Account by Denise Kain, Melbourne

Last December and January, we were fortunate enough to realise our dream of travelling to Israel with our three daughters, then aged 13, 11 and 9. I was really pleased with the trip I’d planned out which included touring, visiting friends, and a special catch up with family flying in from the UK to see us. But given this was essentially a B’not Mitzvah trip for our two older daughters it needed something else. We organised a volunteering session, but given both girls had allocated donations to WIZO, we decided that a visit to one of the facilities would be very meaningful. Although I was really interested in visiting one of the women’s centres or the Ahuzat Yeladim boarding school in Haifa I had been a bit apprehensive as I didn’t want to be looking in at other people’s misfortunes. Knowing our girls, Shelley suggested going to the WIZO Raya Jaglom day care centre in Tel Aviv, which our girls got very excited about.

I arrived at the centre with my three daughters, with my husband joining us later. Everyone was so welcoming. The new centre director, Ayala, who splits her time between that centre and one of the others outside of Tel Aviv, showed us around the various rooms catering to three separate age groups. The rooms were all very spacious and had wonderful indoor / outdoor access, and there was a good staff to child ratio. What I noticed straight away was the variety of cultures and backgrounds of the staff; not just Jewish, Arab or Druze, but also Asian, German, Canadian, with a range of languages to be heard. Any child attending was likely to find some aspect of their culture represented amongst the carers.

We saw the baby and toddlers’ rooms, but once we got to the older room, with the three year olds, our three daughters became more involved. The children were outside playing and our girls were invited to join in. Soon they were surrounded by children, blowing bubbles, singing them songs and clapping hands. As the tour was in Hebrew, they decided to stay with the children and play a little longer.

Ayala then took us to see the kitchen and both the dry store and refrigerated areas. The centre is particularly focused on providing a variety of nourishing meals to the children throughout the week.

The children who attend the centre come from a range of backgrounds, but include some from very disadvantaged families. We were told there are some children who only eat at the centre, and who come in the morning wearing the same nappy they were sent home in the night before. So it was understandable that the focus is not just on the day care of the children, but rather their overall health and nutrition. Ayala’s pride on how much they are able to provide (they go through hundreds of kilos of meat each week, as well as fresh fruit and vegetables) illustrated her love and devotion for the children under her care. As well as the necessities, the niceties are also provided, with homemade cooking reflecting the different cultures of both the children and the staff!

There is also the support of a social worker to help parents. What I found incredible was that onsite there is a separate facility for after school care. Children come in from local schools, often those who have previously attended for day care, and have access to programs and computers, and importantly, receive a meal. Additionally, children from local sessional kinders can access childcare at the centre once their sessions have finished. As their parents are likely to be working, staff and volunteers from the WIZO Raya Jaglom Daycare Centre walk around to local kinders and schools to collect these children.

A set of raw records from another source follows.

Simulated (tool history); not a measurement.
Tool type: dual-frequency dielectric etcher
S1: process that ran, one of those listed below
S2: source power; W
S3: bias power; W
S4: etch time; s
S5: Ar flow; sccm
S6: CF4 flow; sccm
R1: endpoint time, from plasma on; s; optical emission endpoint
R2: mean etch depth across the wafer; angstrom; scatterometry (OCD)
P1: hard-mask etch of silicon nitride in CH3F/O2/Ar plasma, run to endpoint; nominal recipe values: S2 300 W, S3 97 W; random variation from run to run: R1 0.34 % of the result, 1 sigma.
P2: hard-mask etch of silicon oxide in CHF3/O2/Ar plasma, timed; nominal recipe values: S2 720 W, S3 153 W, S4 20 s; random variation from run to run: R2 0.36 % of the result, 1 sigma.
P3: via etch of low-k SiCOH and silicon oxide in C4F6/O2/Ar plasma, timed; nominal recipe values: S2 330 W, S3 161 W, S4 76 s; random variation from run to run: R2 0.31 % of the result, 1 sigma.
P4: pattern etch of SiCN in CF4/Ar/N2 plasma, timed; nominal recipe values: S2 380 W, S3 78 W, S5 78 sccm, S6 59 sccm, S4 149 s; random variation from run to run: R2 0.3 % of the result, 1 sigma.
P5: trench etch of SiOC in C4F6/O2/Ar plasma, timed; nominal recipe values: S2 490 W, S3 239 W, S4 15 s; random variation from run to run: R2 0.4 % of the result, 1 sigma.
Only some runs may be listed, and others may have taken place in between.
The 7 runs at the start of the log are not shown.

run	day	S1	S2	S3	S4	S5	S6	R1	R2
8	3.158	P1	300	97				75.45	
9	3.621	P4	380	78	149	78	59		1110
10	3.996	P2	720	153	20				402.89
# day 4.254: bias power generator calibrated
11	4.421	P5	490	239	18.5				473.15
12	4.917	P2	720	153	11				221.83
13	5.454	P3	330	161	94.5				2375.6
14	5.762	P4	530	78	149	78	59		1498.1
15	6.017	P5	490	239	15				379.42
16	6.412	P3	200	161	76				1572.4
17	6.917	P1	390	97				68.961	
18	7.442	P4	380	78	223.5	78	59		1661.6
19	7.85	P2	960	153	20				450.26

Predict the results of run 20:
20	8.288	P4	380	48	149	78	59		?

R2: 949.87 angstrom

We enjoyed some refreshments, including some home baked goodies. Our daughters had joined us for morning tea after the tour, but rather than allow us to leave, Ayala and Noam, one of the room leaders, invited our girls to stay and help them give lunch to the children. My husband and I were sent off for a walk, and when we returned an hour later, our three ‘little’ girls seemed so grown up as they helped the children settle for their nap time.

Having the opportunity to see the results of WIZO’s work and the donations that come through was truly inspiring. It was one of the real highlights of our trip, which I believe will have a lasting effect on our daughters. Despite the modern miracle that is the State of Israel, there is still so much need to help the next generation grow to their full potential. It is very comforting to see what good hands they are in.